By the 1920s, paraffin-impregnated cotton had become the waterproof standard, and cloth manufacturers such as British Millerain and Halley Stevensons had begun touting it to the clothing industry.
Two companies lapped it up – Barbour and Belstaff – and they remain two of the most stylish proponents of the waterproof cloth today, constructing an array of modern field jackets and motorcycle jackets respectively.
While a number of brands use waxed cotton in their outerwear collections, Barbour and Belstaff are known as the specialists, certainly offering the broadest array of styles.
Barbour’s jackets are rooted in the British countryside, constructed from heavy waxed cotton in a field jacket silhouette, featuring a tartan lining, and corduroy collar. The Beaufort is the brand’s hero piece, while the cropped sleeker Bedale style is more suited to city wardrobes.
Belstaff’s waxed jackets revolve around their heritage motorcycle designs, most notably the Trialmaster, which is a classic four-pocket belted style with a stand collar, and the Fieldmaster, which is a boxier shape and without the belt. Belstaff also produces a number of cropped blouson styles that riff on the café racer shape.

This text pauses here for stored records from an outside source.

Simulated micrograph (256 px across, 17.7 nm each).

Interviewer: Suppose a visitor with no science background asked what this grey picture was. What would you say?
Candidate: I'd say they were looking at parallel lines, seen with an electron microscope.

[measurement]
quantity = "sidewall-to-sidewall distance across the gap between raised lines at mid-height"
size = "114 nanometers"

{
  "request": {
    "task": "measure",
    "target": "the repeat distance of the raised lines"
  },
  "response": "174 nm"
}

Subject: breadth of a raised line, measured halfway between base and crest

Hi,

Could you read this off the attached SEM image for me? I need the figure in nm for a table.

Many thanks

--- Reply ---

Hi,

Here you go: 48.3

Typically, waxed cotton comes in dark tones such as black, navy, brown and green making them a great addition to autumn/winter wardrobes (saying that, Palm Angels have just collaborated with Barbour to create a bright orange Bedale jacket).
They are extremely versatile but work especially well with a rugged masculine aesthetic, such as black denim, combat boots and chunky knitwear.
The Technical Jacket
Fabric innovation has massively accelerated in recent decades, especially in the realm of lightweight technical textiles. One of the key players pushing the envelope in this genre has been Stone Island, which has been a pioneer in the application of unique dyeing techniques and the use of technical waterproof nylon textiles.
The rise of techwear has certainly accelerated demand for future-facing minimalist silhouettes – coming in the form of parkas and down-filled options made from regenerated nylon – while also raising the profile of brands that were once merely seen as ‘outdoors’ labels.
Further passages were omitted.